FDIC Enacts New Guidelines for Appeals of Material Supervisory Determinations
The FDIC’s new Guidelines for Appeals of Material Supervisory Determinations took effect on December 6, 2021, with the opening of its new Office of Supervisory Appeals, which replaces the Supervision Appeals Review Committee.
The new Office of Supervisory Appeals is independent of the divisions within the FDIC that have authority to issue material supervisory determinations. To further promote the independence of the Office, the FDIC recruited externally for the reviewing officials, who are hired for set terms.
The new Guidelines provide that an institution that disputes a material supervisory determination may file a request for review with the FDIC division that made the determination within 60 days of receiving the determination in writing. The division director will then either make his or her own supervisory determination or refer the request to the Office of Supervisory Appeals. The division director’s supervisory determination is to be made independently, without deferring to the judgments of either the supervisory staff who made the original determination or the institution.
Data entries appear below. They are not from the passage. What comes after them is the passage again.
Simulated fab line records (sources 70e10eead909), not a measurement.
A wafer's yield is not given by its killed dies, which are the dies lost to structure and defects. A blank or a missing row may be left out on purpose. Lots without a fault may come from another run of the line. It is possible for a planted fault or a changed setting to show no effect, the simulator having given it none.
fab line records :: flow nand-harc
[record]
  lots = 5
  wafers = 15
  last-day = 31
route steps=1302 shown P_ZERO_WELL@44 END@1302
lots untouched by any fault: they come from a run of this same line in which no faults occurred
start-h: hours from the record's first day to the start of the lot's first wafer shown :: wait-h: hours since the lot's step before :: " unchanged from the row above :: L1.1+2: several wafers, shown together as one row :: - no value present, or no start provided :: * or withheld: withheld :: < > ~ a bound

An institution that disagrees with the division director’s independent supervisory determination may appeal that determination to the Office of Supervisory Appeals within 30 days. In proceedings before the Office, the burden of proof for all matters lies with the institution, and all communications between the Office and supervisory staff or the appealing institution will be provided to the other party. These changes are intended to provide a greater level of independence to the Office of Supervisory Appeals.